Associated Press Modified: November 7, 2012 at 2:16 am •  Published: November 7, 2012

WASHINGTON (AP) — Around the country on Election Day 2012 with AP reporters bringing the latest developments to you:



On election night, when it came to presidents on television, Barack Obama had some competition. Abraham Lincoln gave him a real run for his money.

More than once on Tuesday night, movie trailers featuring Daniel Day-Lewis inhabiting the title role of Steven Spielberg's "Lincoln" interrupted electoral-vote tallies and political analysis. And watching the slow, deliberate movements of the 16th president, with epic music swelling in the background, you couldn't help but draw some parallels.
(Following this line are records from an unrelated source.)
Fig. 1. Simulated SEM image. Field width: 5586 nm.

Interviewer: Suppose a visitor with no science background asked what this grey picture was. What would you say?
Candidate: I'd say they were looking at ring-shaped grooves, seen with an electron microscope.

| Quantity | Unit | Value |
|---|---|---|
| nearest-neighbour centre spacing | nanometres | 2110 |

Neighbor angry at neighbor. Deep reservations about the union. Americans divided into clusters, feeling powerless against a government many despise or disdain.

Yet under Lincoln, somehow Americans made it through. It was bloody and ugly and perhaps almost fatal that time around, but the experiment in a democratic republic survived.

Obama hinted at that in his victory speech. "We are not," he insisted, "as divided as our politics suggest."

Yes, "Lincoln" is merely a movie about a man who lived long ago and did some things we long remember. But the uncertainties that it summons linger still, uncomfortably and across party lines, as this election draws to its weary end. A house divided against itself: Can it stand?

Says the current and future president: "The task of perfecting our union moves forward."

— Ted Anthony — Twitter



AP White House Correspondent Ben Feller, who has covered the presidencies of Barack Obama and George W. Bush, gives his big-picture analysis of what Washington will look like after Election Day 2012:

"President Barack Obama's victory means that everything he campaigned upon is alive and about to drive the political conversation with his adversaries. Every legacy of his first term is safe and enshrined to history.

"Yet big honeymoons don't come twice and Republicans won't swoon. If Obama cannot end gridlock, his second term will be reduced to veto threats, empty promises, end runs around Congress and legacy-sealing forays into foreign lands.

"Obama will push for higher taxes on the wealthy as a way to shrinking a choking debt and to steer money toward the programs he wants. He will try to land a massive financial deficit-cutting deal with Congress in the coming months and then move on to an immigration overhaul, tax reform and other bipartisan dreams.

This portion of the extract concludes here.